W. S. Merwin
In that tenth winter of your exile
the cold never letting go of you
and your hunger aching inside you
day and night while you heard the voices
out of the starving mouths around you
old ones and infants and animals
those curtains of bones swaying on stilts
and you heard the faint cries of the birds
searching in the frozen mud for something
to swallow and you watched the migrants
trapped in the cold the great geese growing
weaker by the day until their wings
could barely lift them above the ground
so that a gang of boys could catch one
in a net and drag him to market
to be cooked and it was then that you
saw him in his own exile and you
paid for him and kept him until he
could fly again and you let him go
but then where could he go in the world
of your time with its wars everywhere
and the soldiers hungry the fires lit
the knives out twelve hundred years ago
I have been wanting to let you know
the goose is well he is here with me
you would recognize the old migrant
he has been with me for a long time
and is in no hurry to leave here
the wars are bigger now than ever
greed has reached numbers that you would not
believe and I will not tell you what
is done to geese before they kill them
now we are melting the very poles
of the earth but I have never known
where he would go after he leaves me.
Lise’s response to Merwin’s poem…
Exegesis
all those years of exile of hunger of privation the goose let go in a world in which there is nowhere for him to go then reaching into the future to find a home.
we want to know all the suffering has not been in vain. we pray for continuance. we think maybe a miracle…
we thought we deserved it when the whale came to us in the harbor having made her way upriver we jumped for joy after all those months of grim tallies.
when she brought them to the SPCA such a leap of faith… her toddlers, her babies, they came over from England with her, and now she is dropping them off in their cages. Who adopts siblings at 10 years old?
I have been wanting to let you know
The goose is well he is here with me
You would recognize the old migrant
He has been with me for a long time
And is in no hurry to leave.
Can’t the poem just end here? Like Hopkins’ and for all that there lives the dearest freshness deep down things…. Could it not end with bright wings? with “Ah—bright wings” Yes give us that “AHHH” isn’t that what poems are for? give us an “ah” an occasion to sigh, deeply.
But no the wars are bigger now than ever greed has reached numbers that you would not/believe and it gets worse Now we are melting the very poles/Of the earth but….
But…yes please but!!!. But I have never known oh please the balm of miracle which always surpasses our knowing –yes– reward the years of fattening of plumping of storing up the effort of working your way up the river ….
But I have never known/Where he would go after he leaves me
But I have never known/Where he would go after he leaves me
I have to read these lines twice …. such vertiginous tenses . Where he would go I have never known. Future tense abandoned replaced by conditional. Where there is no future there can be no future tense
So this is where you’re going to leave me poet? Twelve hundred hears ago I could have set him free to fly into the future…… and now….. now where?

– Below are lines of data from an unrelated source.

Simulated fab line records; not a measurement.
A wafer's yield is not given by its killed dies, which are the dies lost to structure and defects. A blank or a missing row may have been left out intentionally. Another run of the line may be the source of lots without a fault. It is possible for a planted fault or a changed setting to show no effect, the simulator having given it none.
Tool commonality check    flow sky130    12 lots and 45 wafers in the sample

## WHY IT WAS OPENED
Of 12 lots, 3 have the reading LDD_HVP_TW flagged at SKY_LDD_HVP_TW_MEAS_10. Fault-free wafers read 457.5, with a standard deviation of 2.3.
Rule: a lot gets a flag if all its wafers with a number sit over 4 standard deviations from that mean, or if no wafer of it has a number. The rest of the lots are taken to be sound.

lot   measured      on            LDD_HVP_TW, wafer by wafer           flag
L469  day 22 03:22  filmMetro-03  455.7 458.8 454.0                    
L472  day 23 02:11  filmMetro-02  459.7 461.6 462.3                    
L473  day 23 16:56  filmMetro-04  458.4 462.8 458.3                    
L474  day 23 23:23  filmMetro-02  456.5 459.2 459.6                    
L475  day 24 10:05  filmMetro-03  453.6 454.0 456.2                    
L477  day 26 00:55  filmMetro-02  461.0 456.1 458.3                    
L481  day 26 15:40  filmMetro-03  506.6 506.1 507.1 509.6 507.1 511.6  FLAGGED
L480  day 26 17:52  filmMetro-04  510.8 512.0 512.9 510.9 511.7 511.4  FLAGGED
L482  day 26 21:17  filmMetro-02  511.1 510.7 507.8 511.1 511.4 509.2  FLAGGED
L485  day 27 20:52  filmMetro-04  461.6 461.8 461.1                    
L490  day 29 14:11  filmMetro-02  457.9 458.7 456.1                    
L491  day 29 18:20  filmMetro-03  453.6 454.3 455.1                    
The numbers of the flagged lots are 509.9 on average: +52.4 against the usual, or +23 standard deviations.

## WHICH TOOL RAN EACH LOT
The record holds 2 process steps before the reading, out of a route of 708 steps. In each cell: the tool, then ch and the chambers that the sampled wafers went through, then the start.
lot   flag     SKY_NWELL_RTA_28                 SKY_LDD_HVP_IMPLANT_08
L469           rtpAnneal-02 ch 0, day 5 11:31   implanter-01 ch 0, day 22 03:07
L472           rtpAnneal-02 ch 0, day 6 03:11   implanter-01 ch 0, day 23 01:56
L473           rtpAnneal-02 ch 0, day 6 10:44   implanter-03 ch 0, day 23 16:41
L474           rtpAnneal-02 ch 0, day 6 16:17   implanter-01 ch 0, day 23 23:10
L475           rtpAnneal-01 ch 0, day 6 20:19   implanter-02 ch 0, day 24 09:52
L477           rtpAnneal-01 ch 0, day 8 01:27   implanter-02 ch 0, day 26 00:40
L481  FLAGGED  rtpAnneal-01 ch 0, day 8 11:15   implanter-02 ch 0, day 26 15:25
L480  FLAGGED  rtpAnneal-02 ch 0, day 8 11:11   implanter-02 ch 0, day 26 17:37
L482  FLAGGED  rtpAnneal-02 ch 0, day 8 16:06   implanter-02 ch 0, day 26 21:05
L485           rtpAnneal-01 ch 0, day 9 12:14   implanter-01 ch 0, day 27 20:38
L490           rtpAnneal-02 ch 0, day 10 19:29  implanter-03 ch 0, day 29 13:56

But I have wanted to let you know that I adopted those siblings. I did. They are 13 now and have settled in quite well. We quarantine together and for days at a time they are the only living beings my hands can hold.
Lise Weil
Postscript: Lise has been a friend and mentor for so many years that I lost count long ago. She is presently facilitating another writing group that I am a part of and not – often – enough she includes her own response to a poem she uses as a prompt for the rest of us. Once, I fell in love with Lise through her writing… nothing much has changed in all these years.